Free public Wi-Fi networks – which is shared by several people -– has become baits for customers in hotels, coffee shops, bars.

Yet, the use of free public Wi-Fi comes at a cost, IT experts warn. There is a misconception that when a public Wi-Fi network is password-protected, then it is genuinely safe.

“Usually, it is not, and you run the risk of exposing sensitive data to intruders with malicious intent,” says Kenn Abuya, writing for Techweez.

There are many free Wi-Fi hotspots, some of which provide subsidies for usage such as Facebooks Express Wi-Fi that has been live around Nairobi for a few weeks now. The worry is that not all of them can provide the security offered by a private home network. In addition, your smartphone or computer’s default firewall settings are not sufficient to safeguard your online activities while surfing on the go.

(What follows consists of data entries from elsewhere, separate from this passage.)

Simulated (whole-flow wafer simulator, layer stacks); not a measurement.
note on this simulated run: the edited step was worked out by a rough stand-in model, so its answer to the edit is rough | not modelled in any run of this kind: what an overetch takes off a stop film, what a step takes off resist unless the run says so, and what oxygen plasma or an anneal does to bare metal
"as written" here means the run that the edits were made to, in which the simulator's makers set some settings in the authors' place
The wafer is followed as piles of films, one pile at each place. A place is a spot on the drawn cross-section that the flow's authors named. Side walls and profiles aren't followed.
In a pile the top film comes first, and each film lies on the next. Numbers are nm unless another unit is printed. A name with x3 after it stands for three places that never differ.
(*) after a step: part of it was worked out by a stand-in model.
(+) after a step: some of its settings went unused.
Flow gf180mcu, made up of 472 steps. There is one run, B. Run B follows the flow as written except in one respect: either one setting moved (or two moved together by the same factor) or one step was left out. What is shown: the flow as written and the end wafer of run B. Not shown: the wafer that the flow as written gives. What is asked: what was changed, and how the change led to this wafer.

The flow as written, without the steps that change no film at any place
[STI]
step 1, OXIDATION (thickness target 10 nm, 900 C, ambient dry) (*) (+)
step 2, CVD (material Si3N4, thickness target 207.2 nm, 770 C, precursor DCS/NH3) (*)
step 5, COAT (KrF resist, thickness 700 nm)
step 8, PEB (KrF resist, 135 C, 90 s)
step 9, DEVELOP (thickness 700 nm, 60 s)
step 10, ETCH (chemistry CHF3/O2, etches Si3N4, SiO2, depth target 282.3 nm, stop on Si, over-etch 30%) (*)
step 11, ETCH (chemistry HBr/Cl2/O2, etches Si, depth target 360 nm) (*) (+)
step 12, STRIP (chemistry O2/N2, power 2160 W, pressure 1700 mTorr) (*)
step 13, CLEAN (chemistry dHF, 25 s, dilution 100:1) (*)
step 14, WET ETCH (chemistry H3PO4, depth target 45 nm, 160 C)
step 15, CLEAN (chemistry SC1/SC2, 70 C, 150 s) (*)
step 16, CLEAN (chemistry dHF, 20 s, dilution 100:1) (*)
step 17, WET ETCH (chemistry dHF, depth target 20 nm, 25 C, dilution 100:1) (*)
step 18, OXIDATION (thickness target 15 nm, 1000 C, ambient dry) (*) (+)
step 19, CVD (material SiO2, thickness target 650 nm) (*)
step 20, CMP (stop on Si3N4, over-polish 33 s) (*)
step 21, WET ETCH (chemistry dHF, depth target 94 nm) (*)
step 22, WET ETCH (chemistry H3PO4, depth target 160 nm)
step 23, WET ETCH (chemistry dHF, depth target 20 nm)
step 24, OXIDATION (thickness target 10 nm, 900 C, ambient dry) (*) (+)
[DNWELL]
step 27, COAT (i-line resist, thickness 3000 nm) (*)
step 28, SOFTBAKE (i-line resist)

It is important to protect yourself against being prey for online scammers. Some internet users have even linked their bank details to their smartphones and computers. Such bank details incorporate mobile banking apps or direct bank links for online purchases from retail stores, App Store and Google Play and so forth

Such details can be intercepted by scammers when using a public Wi-Fi network.

See Also: The five qualities of a great technoprenuer

The following basic measures can help mitigate cases of a user falling prey of intruders in a public Wi-Fi network, according to Abuya.

Ensure that the name of the network corresponds to the facility providing it: Always confirm the network’s name from staff. Ideally, hackers use decoy network names to deceive unsuspecting users, and this is one sure way of passing sensitive data to them.

Never access sensitive data on a public network: Sensitive data includes banking information and credit cards, making online purchases or accessing emails. Instead, these activities can be done from a private Wi-Fi network at home where ISPs have taken security measures including protecting routers with a strong password and firewalls.

Select public Wi-Fi networks manually, and toggle off sharing: Manual selection of a network means that you dig into the Wi-Fi setting of your device and click on the network you want to connect to, rather than have it connect automatically.

During the first instance of using a public network, it is important that it is not saved to your device. As a result, auto-connection is avoided in case a user is in the range of the network in question.

Alternatively, after use, it is crucial to forget the network. All of these precautions should be done to minimize channels used by hackers.

Network sharing involves shared devices connected to the same network, which may include printers and a variety of other similar gadgets. On a public Wi-Fi network scenario, these settings have to be toggled off because any users can access them and they do not need to have malicious intent. In fact, depending on a user’s set-up, some of their network sharing options may not be password-protected.

Use a Virtual Private Network (VPN) and HTTPS: To begin with, a VPN is widely used to channel traffic into a secure network. VPN is different from private networks in that it uses public internet rather than leased lines employed by the latter.

What is more, there are several VPN apps for smartphone and PC users, and it is advised to turn them on when using a public Wi-Fi network due to their integrity, confidentiality and privacy, availability, not to mention access control.

Next Read: Safaricom hackers beaten at their own game

On the other hand, HTTPS is a secure version of Hypertext Transfer Protocol (HTTP) that has seen wide adoption due to security and privacy concerns when using the internet. Its working model is backed up by authenticating communication end-points and providing confidentiality for incoming internet use.

Often, it is observable from the address bar, especially when using sites such as betting clients, email, social media, banking websites, and many others. If a user is in a public network accessing such sites (for which it is not advisable) and the https is missing, he/she needs to log out promptly.